➦In 1954…Radio DJ Dewey Phillips of WHBQ 560 AM Memphis played an acetate disc pressing of "That's All Right" on his "Red Hot & Blue" rhythm & blues show. Due to audience response, the song was immediately played 14 more times. Callers to the station insisted that the singer, a local boy named Elvis Presley, must be a black man. Presley, who knew of the planned airplay in advance, hid out at a local movie theater, but with the help of Elvis' parents, Phillips was able to track him down for a live radio interview later in the evening.
Dewey Phillips |
Phillips' on-air persona was a speed-crazed hillbilly, with a frantic delivery and entertaining sense of humor. However, he also had a keen ear for music the listening public would enjoy, and he aired both black and white music, which was abundant in post-World War II Memphis, a booming river city which attracted large numbers of rural blacks and whites (along with their musical traditions). He played a great deal of rhythm and blues, country music, boogie-woogie, and jazz as well as Sun Records artists.
Phillips briefly hosted an afternoon program on WHBQ-TV/13 in the mid-1950s. It mostly consisted of Phillips playing records while he and others clowned around in front of the camera.

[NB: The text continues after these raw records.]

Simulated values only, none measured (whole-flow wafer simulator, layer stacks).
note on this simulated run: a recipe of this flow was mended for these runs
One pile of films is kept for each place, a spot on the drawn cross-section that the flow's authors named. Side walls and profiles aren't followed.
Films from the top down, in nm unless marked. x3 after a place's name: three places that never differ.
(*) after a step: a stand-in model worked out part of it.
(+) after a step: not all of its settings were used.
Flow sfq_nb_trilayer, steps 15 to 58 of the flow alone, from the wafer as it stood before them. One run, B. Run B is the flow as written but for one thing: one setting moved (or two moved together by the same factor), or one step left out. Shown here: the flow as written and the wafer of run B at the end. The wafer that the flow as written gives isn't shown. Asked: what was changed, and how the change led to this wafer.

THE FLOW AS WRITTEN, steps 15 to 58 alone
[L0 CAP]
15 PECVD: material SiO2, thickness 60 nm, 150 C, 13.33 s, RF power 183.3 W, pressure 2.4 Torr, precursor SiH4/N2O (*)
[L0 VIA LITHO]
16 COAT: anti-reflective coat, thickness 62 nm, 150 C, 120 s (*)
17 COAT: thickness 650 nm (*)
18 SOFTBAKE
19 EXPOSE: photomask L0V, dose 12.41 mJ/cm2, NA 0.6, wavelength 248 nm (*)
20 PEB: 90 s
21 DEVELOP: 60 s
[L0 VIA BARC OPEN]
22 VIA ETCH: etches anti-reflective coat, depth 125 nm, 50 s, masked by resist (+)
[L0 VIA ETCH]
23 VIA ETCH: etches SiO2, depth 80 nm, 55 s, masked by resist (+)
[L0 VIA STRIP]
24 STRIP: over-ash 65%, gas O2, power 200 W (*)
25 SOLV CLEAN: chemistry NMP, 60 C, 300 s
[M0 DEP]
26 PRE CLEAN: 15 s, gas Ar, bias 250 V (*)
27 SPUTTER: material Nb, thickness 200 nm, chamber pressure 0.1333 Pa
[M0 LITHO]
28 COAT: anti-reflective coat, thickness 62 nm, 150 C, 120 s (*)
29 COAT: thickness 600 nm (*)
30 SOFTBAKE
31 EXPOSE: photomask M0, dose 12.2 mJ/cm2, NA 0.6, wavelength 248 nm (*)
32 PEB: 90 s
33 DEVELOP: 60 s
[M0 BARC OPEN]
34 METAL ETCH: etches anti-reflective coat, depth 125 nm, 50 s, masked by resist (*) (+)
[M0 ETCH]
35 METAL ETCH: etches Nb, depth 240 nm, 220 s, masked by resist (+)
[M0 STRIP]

Though Phillips was not involved in the payola scandals of the time, he was fired in late 1958 when the station adopted a Top 40 format, phasing out his freeform style. He spent the last decade of his life working at smaller radio stations, seldom lasting long. A heavy drinker and longtime drug user (mainly painkillers and amphetamines, which contributed to his manic on-air behavior), Phillips died of heart failure at age 42.
➦In 1957...Radio Personality Herb Oscar Anderson debuted at 77 WABC (1st time, before station flipped to Top40.
➦In 1960...Storer Broadcasting Company purchased 1010 WINS radio in New York City for $10 million.
It was the highest price paid for a radio station at the time. Many great radio personalities including Murray the K, Bruce Morrow and Alan Freed were stars on WINS Radio. WINS, under Storer ownership, also aired some very clever promotions, including the clay tablet, ostensibly of Egyptian origins, found in the back seat of a taxicab. Upon closer examination, it read, “Everybody’s mummy listens to 10-10 WINS!”
In the late 1950s and early 1960s, as the transistor radio became popular, especially with young people who could carry radios with them everywhere, rock and roll solidified as a genre, thanks in large measure to what became known as Top 40 radio. In New York, four stations battled in the category: 570 WMCA, 1050 WMGM, 770 WABC, and WINS. While WMCA was only 5,000 watts, it was at the bottom end of the dial, which gave it better coverage than might be expected for its power. The other three were all 50,000 watts, but only WABC was both non-directional and a clear channel station. Of those three, WINS was the most directional (aimed straight at New York's inner boroughs), with a weaker signal than the others toward the New Jersey suburbs and the Jersey Shore.
1962 Newspaper Clipping |
In 1962, WMGM adopted a beautiful music format under its previous call letters, WHN, while WINS was purchased by the Westinghouse Electric Corporation. WMCA enjoyed some early success after WINS and WMGM left the Top 40 format. But WABC became the dominant Top 40 station in New York City by 1965. On April 18, 1965, around 8 p.m., WINS bowed out of Top 40 competition with the song "Out in the Streets", by The Shangri-Las,
On April 19, 1965, after weeks of speculation, WINS changed its format radically. It became the third radio station in the United States to attempt all-news programming, going with the new format around the clock. WINS immediately established a template for its format with an easily identifiable, distinctive Teletype sound effect playing in the background. Most other all-news stations later dropped this, but WINS continues to use it to this day despite Teletype machines themselves becoming obsolete by the mid-1980s. WINS used memorable slogans such as "All news, all the time"; "The newswatch never stops"; "Listen two, three, four times a day"; and "You give us 22 minutes, we'll give you the world". The latter tagline was a reference to WINS's format clock, which returns to the top stories every twenty minutes.
➦In 1979…Radio-TV quiz show host John Reed King died at age 64 following a heart attack.
King was one of the announcers for The American School of the Air on CBS, and he had one of the top-rated radio shows of the 1930s in New York City with Missus Goes A-Shopping. He was also an announcer for the radio version of Death Valley Days and for The Jack Berch Show.
He worked at KDKA radio and television in Pittsburgh during the 1960s. He was a morning news anchor and hosted a daily talk show on television. In 1970, he was a news anchor at KGO 810 AM and KGO-TV, the ABC owned-and-operated television station in San Francisco, California.